Has anyone seen this blog?

Thanks for the clarification the use of #= and =# about comments.

Good suggestion. I will update the blog accordingly.

Fixed typo.

My counting is naively basic.

$ find . -type f -name '*.scm' | xargs wc -l |grep total
  8219 total
$ find . -type f -name '*.[ch]' | xargs wc -l |grep total
  68808 total
$ find . -type f -name '*.[cpp]' | xargs wc -l |grep total
  54126 total
$ find . -type f -name '*.*lsp*' | xargs wc -l |grep total
 2286 total

Thanks for stepping in to set things right!

I tried the following code and it ends up with 68 lines of native instructions. That’s very good compared to the 500+ instructions that the original blog claimed.

@code_native Formatting.printfmt("{1:>4s} {2:.2f}", "abc", 12)

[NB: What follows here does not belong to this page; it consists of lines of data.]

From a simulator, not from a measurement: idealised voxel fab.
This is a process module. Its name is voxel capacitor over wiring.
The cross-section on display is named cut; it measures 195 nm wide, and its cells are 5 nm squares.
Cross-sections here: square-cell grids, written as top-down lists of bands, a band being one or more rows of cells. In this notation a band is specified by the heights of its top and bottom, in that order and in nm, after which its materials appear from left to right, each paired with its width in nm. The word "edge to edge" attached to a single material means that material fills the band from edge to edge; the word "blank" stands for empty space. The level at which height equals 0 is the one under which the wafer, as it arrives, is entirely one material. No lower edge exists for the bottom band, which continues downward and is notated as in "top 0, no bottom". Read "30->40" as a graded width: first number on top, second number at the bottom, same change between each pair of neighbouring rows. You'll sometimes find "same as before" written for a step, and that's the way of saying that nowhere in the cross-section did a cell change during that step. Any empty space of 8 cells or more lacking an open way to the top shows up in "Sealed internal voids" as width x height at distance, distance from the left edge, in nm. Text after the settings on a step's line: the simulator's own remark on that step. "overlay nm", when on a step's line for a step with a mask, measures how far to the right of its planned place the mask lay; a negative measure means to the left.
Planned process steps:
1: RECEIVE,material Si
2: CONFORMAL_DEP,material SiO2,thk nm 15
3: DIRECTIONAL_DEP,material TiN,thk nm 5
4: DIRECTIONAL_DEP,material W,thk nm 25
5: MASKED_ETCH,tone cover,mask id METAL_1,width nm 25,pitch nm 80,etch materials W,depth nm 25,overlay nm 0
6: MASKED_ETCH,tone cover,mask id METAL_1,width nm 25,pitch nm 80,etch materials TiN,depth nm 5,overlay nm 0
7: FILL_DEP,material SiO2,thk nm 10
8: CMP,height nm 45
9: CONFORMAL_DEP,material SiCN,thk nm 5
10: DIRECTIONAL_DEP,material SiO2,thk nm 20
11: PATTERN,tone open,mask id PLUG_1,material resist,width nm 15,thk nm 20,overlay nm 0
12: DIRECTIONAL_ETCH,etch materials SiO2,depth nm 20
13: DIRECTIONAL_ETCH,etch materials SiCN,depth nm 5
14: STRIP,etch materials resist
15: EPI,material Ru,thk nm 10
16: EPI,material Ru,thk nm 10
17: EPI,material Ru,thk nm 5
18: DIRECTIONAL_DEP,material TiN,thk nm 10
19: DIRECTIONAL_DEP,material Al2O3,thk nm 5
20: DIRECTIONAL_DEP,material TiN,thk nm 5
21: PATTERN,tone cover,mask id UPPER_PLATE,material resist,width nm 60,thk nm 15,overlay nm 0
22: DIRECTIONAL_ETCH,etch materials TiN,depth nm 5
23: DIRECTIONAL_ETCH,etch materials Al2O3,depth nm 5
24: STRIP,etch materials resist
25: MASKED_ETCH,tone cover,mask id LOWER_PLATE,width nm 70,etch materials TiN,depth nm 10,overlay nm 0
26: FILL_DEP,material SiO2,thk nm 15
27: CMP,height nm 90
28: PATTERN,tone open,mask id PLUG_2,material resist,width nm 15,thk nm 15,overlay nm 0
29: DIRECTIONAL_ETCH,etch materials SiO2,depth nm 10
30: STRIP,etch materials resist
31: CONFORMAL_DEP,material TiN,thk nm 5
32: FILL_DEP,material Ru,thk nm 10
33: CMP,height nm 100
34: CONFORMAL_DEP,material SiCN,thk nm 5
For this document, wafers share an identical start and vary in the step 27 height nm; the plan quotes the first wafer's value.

I don’t quite understand, however, why it could be so much simpler in C. I just copied the instructions from that blog below. It almost seems that the it does nothing except calling another function (see the jmp instruction at the end).

f:
.LFB23:
	.cfi_startproc
	movq	%rsi, %r8
	movl	$.LC0, %ecx
	movq	$-1, %rdx
	movl	$1, %esi
	movl	$1, %eax
	jmp	__sprintf_chk
	.cfi_endproc

I have reproduced this on my mac. It turns into 21 lines of instructions:

$ cat test.c
#include <stdio.h>

void f(char *buffer, const char *a, double b) {
  sprintf(buffer, "this is a %s %g", a, b);
}

$ gcc -g -c -o test.o test.c
$ objdump -d -S test.o

test.o:	file format Mach-O 64-bit x86-64

Disassembly of section __TEXT,__text:
_f:
; void f(char *buffer, const char *a, double b) {
       0:	55 	pushq	%rbp
       1:	48 89 e5 	movq	%rsp, %rbp
       4:	48 83 ec 20 	subq	$32, %rsp
       8:	31 c0 	xorl	%eax, %eax
       a:	48 8d 0d 33 00 00 00 	leaq	51(%rip), %rcx
      11:	48 c7 c2 ff ff ff ff 	movq	$-1, %rdx
      18:	48 89 7d f8 	movq	%rdi, -8(%rbp)
      1c:	48 89 75 f0 	movq	%rsi, -16(%rbp)
      20:	f2 0f 11 45 e8 	movsd	%xmm0, -24(%rbp)
; sprintf(buffer, "this is a %s %g", a, b);
      25:	48 8b 7d f8 	movq	-8(%rbp), %rdi
      29:	4c 8b 45 f0 	movq	-16(%rbp), %r8
      2d:	f2 0f 10 45 e8 	movsd	-24(%rbp), %xmm0
      32:	89 c6 	movl	%eax, %esi
      34:	b0 01 	movb	$1, %al
      36:	e8 00 00 00 00 	callq	0 <_f+0x3B>
; }
      3b:	89 45 e4 	movl	%eax, -28(%rbp)
      3e:	48 83 c4 20 	addq	$32, %rsp
      42:	5d 	popq	%rbp
      43:	c3 	retq

Update: added assembly code compiled from sprintf C code.

can you please provide a link? I can’t find it.

No, with Hacker News you want to search for it otherwise it removes upvotes if they all come from the same link. Just search for Julia and sort by date.

Done. For convenience, here is a link to search results for this item at Hacker News. To see the upvote arrow, click on the “ points” or “[y] comments” links under the title. Please let me know if using this link will remove upvotes; if so I’ll delete it.

But if we want it to climb up Google’s page rankings I think it needs to be cross-posted a lot more. Any suggestions for other sites can we post it on?

EDIT: Added instructions for how to find the upvote arrow.

FWIW, github also gives some percentages and a nice visualization:

They seem to use the Linguist library (see here).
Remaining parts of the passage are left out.